As the oil and gas sector has contributed progressively less to the state budget, policymakers are seeking ways to boost revenue from the industry. Walking the tightrope between an attractive investment climate and greater state revenue shares has proven challenging, particularly since the slump in oil prices began in 2014. New government regulations implemented since 2001 have affected the way the sector operates.
REDRAWING THE RULES: The regulatory environment has been in a state of flux for much of the new millennium, starting in 2001 with the introduction of a new Oil and Gas Law. Shortly thereafter, state-run upstream and downstream regulatory bodies and companies were established in the form of BPMIGAS and BPH MIGAS in 2002 and Pertamina in 2003. Government Regulation No. 35 of 2004 and Government Regulation No. 36 of 2004 for upstream and downstream business activities, respectively, were issued in 2004. In 2008 the government began to express a desire to keep a larger share of the revenue derived from extractive industries, resulting in a list of 17 negative cost-recovery items. This was followed with Government Regulation No. 79 of 2010, which redrew the rules pertaining to cost recovery and income tax on upstream operations.
Conscious of the declining revenue in the sector, the government rolled out a new plan in January 2017 intended to simplify contract structures, slash red tape, encourage new investment, increase government revenue splits, and lower the cost of exploration and production. The primary means through which these goals are to be achieved is Government Regulation No. 8, which redesigns the contract splits from the previous standard production-sharing contract (PSC) to a new gross-split PSC system. The new gross-split PSC regulation divides gross production revenues between the government and contractor.
These changes were made in part to address one of the complaints levelled at the previous net-split contracts by contractors who sometimes found it challenging to recoup the funds owed through the cost-recovery process. Because these funds were funnelled into the budget, the relevant government bodies often struggled to convince Parliament to allocate the cost-recovery funds to the companies. In this sense, gross-cost recovery can be viewed as a means to address perceived problems with the system by slashing bureaucracy and eliminating a level of regulation.
NEW APPROACH: “It is positive that the government is looking at new ways to do things because some big potential projects have been delayed in the past as investors felt that the returns did not always justify the investment,” Sacha Winzenried, lead advisor for energy, utilities and mining at PwC Indonesia, told OBG.
While the new gross-split system removes some layers of bureaucracy and the complicated cost-recovery aspect of contracts completely, it does little to compensate contractors for developing the higher-cost, low-margin technical fields which are prevalent in the country today. For oil projects, gross revenues will be shared 57:43, in the government’s favour. For gas projects, the ratio will be 52:48. Another provision introduced by the government is the possibility of a sliding scale for the split based upon higher anticipated development costs of more technically challenging fields. However, there has been a lack of clarity in terms of how the stipulation could be applied.

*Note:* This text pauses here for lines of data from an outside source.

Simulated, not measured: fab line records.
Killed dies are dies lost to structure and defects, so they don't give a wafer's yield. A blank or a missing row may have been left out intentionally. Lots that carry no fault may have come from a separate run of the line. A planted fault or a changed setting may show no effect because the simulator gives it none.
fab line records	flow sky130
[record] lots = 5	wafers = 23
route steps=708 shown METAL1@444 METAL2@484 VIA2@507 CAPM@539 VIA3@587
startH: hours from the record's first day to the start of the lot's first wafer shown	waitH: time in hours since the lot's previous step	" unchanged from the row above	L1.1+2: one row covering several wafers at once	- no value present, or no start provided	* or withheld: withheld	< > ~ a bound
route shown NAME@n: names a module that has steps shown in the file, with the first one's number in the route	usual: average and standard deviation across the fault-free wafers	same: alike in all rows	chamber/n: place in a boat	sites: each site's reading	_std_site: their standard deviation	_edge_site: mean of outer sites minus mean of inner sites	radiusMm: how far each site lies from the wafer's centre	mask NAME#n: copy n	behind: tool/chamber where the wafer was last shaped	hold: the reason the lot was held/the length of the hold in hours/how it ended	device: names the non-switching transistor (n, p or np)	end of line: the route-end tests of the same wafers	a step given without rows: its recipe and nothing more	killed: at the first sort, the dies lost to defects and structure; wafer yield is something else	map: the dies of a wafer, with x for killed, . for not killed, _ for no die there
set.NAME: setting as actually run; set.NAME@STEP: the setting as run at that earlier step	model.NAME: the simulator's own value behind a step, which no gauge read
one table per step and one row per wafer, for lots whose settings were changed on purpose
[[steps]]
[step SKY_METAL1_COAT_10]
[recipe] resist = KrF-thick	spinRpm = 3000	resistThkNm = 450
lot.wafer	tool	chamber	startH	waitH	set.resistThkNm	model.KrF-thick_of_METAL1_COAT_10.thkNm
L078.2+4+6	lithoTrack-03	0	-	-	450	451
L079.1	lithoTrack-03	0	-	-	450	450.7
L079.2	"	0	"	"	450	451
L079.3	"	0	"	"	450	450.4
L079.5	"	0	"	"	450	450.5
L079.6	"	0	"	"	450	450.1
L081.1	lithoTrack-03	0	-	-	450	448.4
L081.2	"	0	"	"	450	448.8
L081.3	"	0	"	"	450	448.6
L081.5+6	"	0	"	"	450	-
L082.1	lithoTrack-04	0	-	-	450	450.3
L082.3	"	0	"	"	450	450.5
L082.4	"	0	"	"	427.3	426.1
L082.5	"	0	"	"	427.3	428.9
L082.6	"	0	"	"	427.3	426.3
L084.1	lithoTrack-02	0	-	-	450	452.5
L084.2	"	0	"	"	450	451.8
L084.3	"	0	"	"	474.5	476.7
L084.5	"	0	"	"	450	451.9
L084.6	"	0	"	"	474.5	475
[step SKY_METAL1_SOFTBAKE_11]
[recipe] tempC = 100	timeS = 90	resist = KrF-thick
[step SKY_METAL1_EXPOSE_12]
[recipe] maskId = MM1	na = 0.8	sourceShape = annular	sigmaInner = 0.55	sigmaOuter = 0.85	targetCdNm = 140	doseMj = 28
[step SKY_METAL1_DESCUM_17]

As it stands, the gross-split PSC has similar characteristics to a concession-based royalty system which has been successful elsewhere in the world, notably in Thailand, Morocco, the Netherlands and Canada. The reality in Indonesia, however, is that the economics of a royalty regime may not be well suited to the oil and gas industry, which features a large number of low-margin, high-cost fields and very capital-intensive projects.
Under the gross-split system, it is projected that 32% of oil and gas fields in Indonesia would be economically unviable or “deterred”, compared to 22% under the standard PSC system, according to an analysis on the issue published by Wood Mackenzie in March 2017. The removal of cost-recovery contract clauses places the responsibility for cost control solely with contractors and could encourage a more efficient upstream sector, but this strategy relies on contractors being willing and able to reduce costs. Utilising the net present value (NPV) method of estimating a project’s potential profitability by analysing the difference between the present value of cash inflows and cash outflows, the study indicated that onshore, shelf and deepwater oil projects would all show negative NPVs under the gross-split scheme compared with the PSC. While deepwater projects needed to achieve at least 10% cost reductions for a positive NPV, projects taking place in shelf waters began to show positive NPV once cost savings of at least 20% were realised and onshore projects remained negative even with 30% cost reduction. Costs for natural gas projects would need to be slashed by as much as 75% to achieve similar returns to the previous terms.
The new terms are applicable to future licence awards and contract extensions. This provision will have significant ramifications considering the expiration of major contracts including South-East Sumatra, Sanga Sanga and North-West Java Sea. According to budgetary models in the Wood Mackenzie study, PSCs converted to the gross-split model would reduce total contractor value by $480m while boosting the government share by $470m. For other expiring PSCs already operating under challenging economic conditions, such as North Sumatra Offshore, Attaka, East Kalimantan, Tuban and Ogan Komering, the gross-split PSC could deter investment and reduce the operating lives of these fields.
SELECTIVE INVESTMENT: Given the projected costs and returns, many in the sector are doubtful contractors will find gross-split contracts economically viable enough to justify new investment in the majority of blocks available. Oil companies have been reticent to bid for new contracts due to a perception that it will take longer to recover costs. “Despite low oil prices, companies are still investing, albeit more prudently and selectively,” Ari Soemarno, a consultant in the oil and gas industry and former head of Pertamina, told OBG. “The era of easy oil is gone, and the remaining fields are more suitable to the major players. Indonesia must compete to attract investment from the majors.”
These sentiments were echoed by several independent studies analysing the gross-split system, with a consensus forming that in some low-risk areas where the infrastructure is already in place, projects could remain viable provided that operators were able to reduce costs. However, new investments in exploration and production will remain unlikely until further changes are made to incentivise activity in higher-risk areas.
“The government needs to be proactive in formulating a new law as soon as possible,” Soemarno told OBG. “Oil and gas was a major revenue generator. We need to understand that it still has the largest multiplier effect compared to other natural-resource industries.”